Baby-nursery designer offers decorating tips
With 4 million women expected to become expectant mothers this year in the United States, baby-nursery designer Bonni Weisman is offering easy-to-do decorating tips that give any room in a house or apartment a professional-decorator look for less than $500.
* Paint, don't paper. It's less expensive and more manageable. For added effect, consider a 12-inch wallpaper border, now available in most juvenile retail shops at a reasonable cost, to contrast with dominant room colors.
* Use artificial lighting sparingly but effectively. Bright white light usually annoys an infant. Therefore, avoid adding to a room's light source by using any elaborate overhead illumination. Instead, use small table lamps that can also be bought secondhand and repainted to match decor, and place on a dresser or corner table. The lampshades can be easily recovered with fabrics that match color or fabric design of softgoods (linens, pillows, bumpers, and so forth.)

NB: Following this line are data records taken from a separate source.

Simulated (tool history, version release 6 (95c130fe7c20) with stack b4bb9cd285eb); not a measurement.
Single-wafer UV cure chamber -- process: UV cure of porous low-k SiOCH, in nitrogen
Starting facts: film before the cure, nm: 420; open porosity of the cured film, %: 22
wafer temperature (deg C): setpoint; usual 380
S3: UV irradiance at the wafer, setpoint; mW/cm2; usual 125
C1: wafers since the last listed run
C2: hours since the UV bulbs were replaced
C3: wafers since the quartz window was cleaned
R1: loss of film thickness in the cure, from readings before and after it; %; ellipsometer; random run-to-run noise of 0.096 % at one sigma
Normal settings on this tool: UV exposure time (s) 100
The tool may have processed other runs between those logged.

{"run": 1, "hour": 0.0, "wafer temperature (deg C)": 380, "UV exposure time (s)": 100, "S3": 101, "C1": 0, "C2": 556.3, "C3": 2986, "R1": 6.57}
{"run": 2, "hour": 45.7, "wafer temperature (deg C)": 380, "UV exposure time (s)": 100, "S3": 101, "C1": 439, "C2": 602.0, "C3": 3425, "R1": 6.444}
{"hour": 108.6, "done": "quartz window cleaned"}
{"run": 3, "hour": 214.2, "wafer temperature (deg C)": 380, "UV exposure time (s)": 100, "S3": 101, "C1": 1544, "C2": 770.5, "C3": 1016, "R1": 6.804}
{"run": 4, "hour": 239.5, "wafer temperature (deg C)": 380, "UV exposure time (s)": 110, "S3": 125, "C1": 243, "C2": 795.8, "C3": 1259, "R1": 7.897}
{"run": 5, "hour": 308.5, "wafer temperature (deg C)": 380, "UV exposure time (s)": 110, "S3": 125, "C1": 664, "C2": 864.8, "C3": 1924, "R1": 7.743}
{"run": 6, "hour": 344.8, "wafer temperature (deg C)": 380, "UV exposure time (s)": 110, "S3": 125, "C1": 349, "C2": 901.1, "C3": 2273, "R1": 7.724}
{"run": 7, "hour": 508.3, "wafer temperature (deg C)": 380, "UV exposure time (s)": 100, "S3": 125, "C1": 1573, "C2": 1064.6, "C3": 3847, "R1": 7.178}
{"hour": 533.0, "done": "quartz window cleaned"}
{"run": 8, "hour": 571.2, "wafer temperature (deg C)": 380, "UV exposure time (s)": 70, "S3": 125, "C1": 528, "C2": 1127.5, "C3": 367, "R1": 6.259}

* Make decorating the nursery a family, not a professional's, project. Get members of the family to join the decorating fun by volunteering ideas and labor in their spare time. Remember, the birth of a baby is a celebration for them to enjoy, too.
* Add some homemade items to the room. If you do needlepoint, think about making a pillow or other accessories. If you paint, consider a wall mural or some watercolor drawings. If you have older children, maybe they'd like to contribute some of their artwork from school.
* Enjoy the decorating process. There's lots of time to decorate the nursery and, consequently, you don't have to rush out and spend a lot of money to buy everything at once. Let your imagination take over and slowly add to the transformation of an extra room or den into a full-fledged nursery. If you really want it to look good, coordinate your colors and fabric patterns in all respects, from walls to sheets. This looks clean and professional, and is the dominant trend for nurseries. Manufacturers make it easy, since most stores carry many of the key ingredients you'll need in color-coordinated groupings.